Relief groups race the clock, first Afghan snow falls
Relief groups are racing the clock to get urgently needed aid to millions of destitute Afghans with the start of the harsh winter barely days away.
The UN World Food Program, which is spearheading the drive to get food in, is under no illusions that it will get harder and harder as the days wear on.
"The clock is ticking but it doesn't stop ticking on November 15th," said spokeswoman Ms Heather Hill, referring to the traditional start of the Afghan winter when temperatures plunge far below freezing.
"All we can do is focus on pumping in as much as we can."
The first snowfalls of the season have already been reported in the Paghman Hills north of the Afghan capital Kabul which residents said indicated an early start to the bitter winter period.
According to aid workers, more than six million Afghans will be depending on international aid as the weather deteriorates.
Living standards in Afghanistan are already among the worst in the world and even before the US bombing campaign food was scarce after three years of drought. Life expectancy is just 43 years.
Hundreds of thousands have managed to flee to Pakistan and other neighbouring countries since the United States unleashed its military might on October 7th. Many more are languishing in primitive conditions at makeshift staging posts near border crossings.
UNICEF has warned that "as many as 100,000 more children will die in Afghanistan this winter unless food reaches them in sufficient quantities in the next six weeks".
The countries neighboring landlocked Afghanistan refuse to open their borders except to the most needy. They show no sign of relaxing their hardline stances despite the looming humanitarian crisis, fearing an influx of millions of refugees which they say they cannot cope with.

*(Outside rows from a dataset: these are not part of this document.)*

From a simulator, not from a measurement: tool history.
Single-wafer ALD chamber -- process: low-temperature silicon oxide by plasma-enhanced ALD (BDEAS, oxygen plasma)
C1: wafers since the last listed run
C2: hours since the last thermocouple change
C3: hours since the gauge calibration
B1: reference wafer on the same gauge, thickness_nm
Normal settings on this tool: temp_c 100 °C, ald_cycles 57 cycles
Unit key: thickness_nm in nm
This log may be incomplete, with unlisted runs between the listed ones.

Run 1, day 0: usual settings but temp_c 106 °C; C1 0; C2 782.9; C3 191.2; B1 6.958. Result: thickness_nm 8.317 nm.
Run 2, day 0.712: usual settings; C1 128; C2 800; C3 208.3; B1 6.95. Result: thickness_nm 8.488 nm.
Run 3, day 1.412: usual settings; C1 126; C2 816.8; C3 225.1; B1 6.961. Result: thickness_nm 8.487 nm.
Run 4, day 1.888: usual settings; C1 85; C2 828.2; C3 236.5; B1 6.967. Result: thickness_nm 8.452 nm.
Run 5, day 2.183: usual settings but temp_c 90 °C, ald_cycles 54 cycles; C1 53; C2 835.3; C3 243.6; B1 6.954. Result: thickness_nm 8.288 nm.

Ms Hill said the WFP was considering air drops as one way of reaching Afghans far from urban areas, but there is no guarantees the Taliban will allow this to happen.
The WFP and other non-government organisations (NGOs) need the ruling Islamic militia to guarantee security for the planes and aid workers on the ground.
Six international aid agencies on October 17th called for a one-month pause in the US bombardment to allow food supplies to be delivered before the snows fell. But Washington ignored the appeal.